Backpressure and dead-letter queues — when and why
These two mechanisms answer the two ways a consumer can fall behind: too many messages (the consumer is slower than the producer → backpressure) and bad messages (a message that can never succeed → dead-letter queue). A robust pipeline needs both, and they solve different problems.
Backpressure — when producers outrun consumers
Backpressure is the system's way of saying "slow down" when demand exceeds the rate work can be absorbed. Without it, an overwhelmed consumer has only bad options: buffer until it runs out of memory and crashes, or silently drop data. The goal is to push the pressure back toward the source in a controlled way.
How the two broker models handle it:
- Logs (Kafka) have built-in backpressure by design. The log is durably retained on disk, and consumers pull at their own pace. A slow consumer simply has growing consumer lag (offset behind log end) — the producer is never blocked, and nothing is lost as long as the data is within retention. Lag is the metric you alarm on; the fix is more consumers/partitions or faster processing.
- Queues (RabbitMQ) must bound the buffer and apply flow control. Mechanisms: a prefetch / QoS limit (how many un-acked messages a consumer holds at once), queue length limits with an overflow policy (reject-publish or drop-head), and TCP-level flow control that slows publishers when memory/disk alarms fire.
Strategies, from gentlest to harshest:
| Strategy | What it does | When |
|---|---|---|
| Buffer | Absorb the spike (disk in Kafka, bounded queue in RabbitMQ) | Short bursts |
| Throttle producer | Signal/slow the source (flow control, rate limit) | Sustained overload, source can wait |
| Scale consumers | Add workers / partitions to raise drain rate | Sustained load, work parallelizes |
| Shed load | Drop or sample lower-priority messages | Protecting the system is worth losing some data |
The cardinal rule: never let an unbounded queue grow until OOM. Pick an explicit overflow policy.

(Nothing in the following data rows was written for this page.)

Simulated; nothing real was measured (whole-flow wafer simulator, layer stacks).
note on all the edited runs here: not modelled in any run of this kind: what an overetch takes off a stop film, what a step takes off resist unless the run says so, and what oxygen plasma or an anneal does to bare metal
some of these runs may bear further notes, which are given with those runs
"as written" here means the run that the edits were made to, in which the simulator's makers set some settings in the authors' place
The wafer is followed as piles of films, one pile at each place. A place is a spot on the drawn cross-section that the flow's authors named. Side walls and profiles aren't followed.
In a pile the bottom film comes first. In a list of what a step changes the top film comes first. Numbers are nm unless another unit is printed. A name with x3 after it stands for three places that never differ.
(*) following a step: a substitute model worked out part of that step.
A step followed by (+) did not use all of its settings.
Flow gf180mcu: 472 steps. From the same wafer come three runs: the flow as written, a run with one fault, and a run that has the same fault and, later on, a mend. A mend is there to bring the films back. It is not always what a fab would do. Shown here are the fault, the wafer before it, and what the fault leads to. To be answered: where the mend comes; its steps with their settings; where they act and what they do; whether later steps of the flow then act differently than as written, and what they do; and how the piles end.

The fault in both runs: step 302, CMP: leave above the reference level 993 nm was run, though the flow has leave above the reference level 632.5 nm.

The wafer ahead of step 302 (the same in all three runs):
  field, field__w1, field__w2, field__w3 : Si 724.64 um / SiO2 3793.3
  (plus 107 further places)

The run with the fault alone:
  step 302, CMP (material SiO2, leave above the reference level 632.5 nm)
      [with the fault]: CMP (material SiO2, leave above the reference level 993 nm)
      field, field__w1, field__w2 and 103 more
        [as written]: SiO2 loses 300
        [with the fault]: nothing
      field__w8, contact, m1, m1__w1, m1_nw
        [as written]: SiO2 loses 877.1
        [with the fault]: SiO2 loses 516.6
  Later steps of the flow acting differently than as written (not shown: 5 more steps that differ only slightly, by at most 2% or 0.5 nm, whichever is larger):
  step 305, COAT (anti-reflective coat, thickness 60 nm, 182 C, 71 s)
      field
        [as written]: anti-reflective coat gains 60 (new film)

Dead-letter queues — when a message can't succeed
A dead-letter queue (DLQ) is a separate destination where messages go when they cannot be processed successfully after retries. The point is to get a poison message out of the main flow so it stops blocking everything behind it, while preserving it for inspection instead of dropping it.
A message is dead-lettered when it:
- fails processing repeatedly (exceeds a max-retry / max-delivery count),
- expires (TTL elapsed), or
- can't be routed / the queue is full.
Why it matters especially for logs: in Kafka, a single poison record at an offset can block the whole partition if the consumer keeps failing and refusing to advance the offset (head-of-line blocking). The pattern is: retry a bounded number of times (often with backoff via a retry topic), then publish the record to a DLQ topic and commit the offset so the partition keeps moving.
Distinguishing transient vs permanent failures
The retry-then-DLQ logic should distinguish a transient failure (downstream timeout, 503 → worth retrying with backoff) from a permanent one (malformed payload, validation error → no number of retries will help, DLQ immediately). Retrying permanent failures just wastes capacity and delays the obvious dead-letter.